Rafaela “Lali” Garcia, longtime community activist and political organizer for the Hispanic community on Kansas City’s West Side, died Wednesday morning of chronic health conditions, her family said. She was 93.
Over her decades-long career volunteering for political and charitable causes, Garcia has been celebrated as a highly influential figure who fought on the front lines seeking to correct economic, social and racial injustices. She also developed a reputation as a kingmaker in Kansas City politics, using her organizational skills and clout to make or break political futures.
“Every person wanting to get elected in Kansas City had to at some time or another sit down and talk to Lali Garcia. The last thing you wanted was for her not to be for you,” U.S. Rep. Emanuel Cleaver II told The Star on Thursday, describing Garcia as a close friend for nearly 40 years.
“She was a sweetheart who could also take somebody apart,” Cleaver added.
Widely known in the West Side, friends and acquaintances called her “Queen Bee” because she was always buzzing around town and staying involved with various social clubs. She built friendships in high places, and knew who to call when something was needed in her community.
As a co-founder of La Raza Political Club and its president, Garcia helped blaze the path of former Kansas City Councilman Robert “Bobby” Hernandez in 1975 — the first person of Mexican descent elected to the position. Her activism and voter drive initiatives continued even until last year’s presidential election with assisting and organizing buses for senior citizens to make it to the polls.

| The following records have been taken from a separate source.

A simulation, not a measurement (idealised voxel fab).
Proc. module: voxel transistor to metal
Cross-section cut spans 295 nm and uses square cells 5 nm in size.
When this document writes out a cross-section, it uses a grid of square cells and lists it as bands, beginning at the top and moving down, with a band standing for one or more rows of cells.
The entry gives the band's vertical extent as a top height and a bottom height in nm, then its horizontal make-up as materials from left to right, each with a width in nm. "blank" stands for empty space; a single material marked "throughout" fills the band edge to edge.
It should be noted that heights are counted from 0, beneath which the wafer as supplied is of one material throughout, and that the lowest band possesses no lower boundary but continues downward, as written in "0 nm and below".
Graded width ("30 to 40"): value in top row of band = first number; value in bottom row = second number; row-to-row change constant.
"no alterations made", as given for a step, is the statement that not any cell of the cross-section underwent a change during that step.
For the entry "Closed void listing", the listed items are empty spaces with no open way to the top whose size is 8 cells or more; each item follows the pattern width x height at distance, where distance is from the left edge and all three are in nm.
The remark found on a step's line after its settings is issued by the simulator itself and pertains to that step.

She helped to develop the Guadalupe Centers, a nonprofit organization that offers social and educational services to Hispanic Kansas Citians, through volunteer efforts there for years. And she served on a number of city-related boards and committees, including as an appointee of Cleaver’s while he was Kansas City’s mayor.
“Strong lady in the community. She’s going to be sorely missed,” said Manuel “Rabbit” Hernandez, La Raza’s vice president.
Whether she was making a case to state lawmakers in Jefferson City or bringing heat to a meeting in the Kansas City council chambers, Hernandez said Garcia always remained a fighter. If something was needed or had been promised to the West Side, she would go and get it, he said.
Hernandez said the political club she helped found is going to be around for a long time to come. And after all these years, they’re planning to name the organization after her.
“You couldn’t ask for anybody better to represent the community,” he said of Garcia.
Garcia was born Oct. 24, 1927 in Kansas City, Kansas. She spent her early life there, marrying her husband and beginning a family, until the destructive Flood of 1951 effectively wiped out the Armourdale community where she resided.
The eldest of three, she was tasked then with helping her family and extended family rebuild while her husband, Jesse Garcia, was serving in the U.S. Army. The Garcias eventually settled on the West Side and stayed there, planting deep roots in the community.
“My aunts and uncles always tell me, ‘We don’t know what we would have done without Lali. Because she came in and she got us and she got us to safety,” said Lisa Aquino, her daughter.
“She has just always been an organizer,” Aquino said.
Garcia drew inspiration from her stepfather, Ramon Reyes, who she raised her since she was 7 years old. A former chef on County Club Plaza, Reyes co-founded the Union Cultural Mexicana, an organization formed with the aim of preserving Hispanic culture and heritage and fighting discrimination.
He encouraged her to do whatever she could to help others — especially those most in need.
“When I was a young person, we were not let into restaurants,” Garcia told The Star in a 1994 interview. “They kicked us out because we were Hispanic. He was always telling me, ‘If you can ever do anything for your people, I want you to find a way.’ He told me, ‘You’re strong enough, and you’ve got the mouth for it, so just do it!’”
Garcia was preceded in death by her son and husband. Her survivors include her two daughters, Lisa Aquino and Julia Palmer, and 24 grandchildren. Services are scheduled to begin with a visitation at 5 p.m. June 16 in Kansas City’s Redemptorist Church.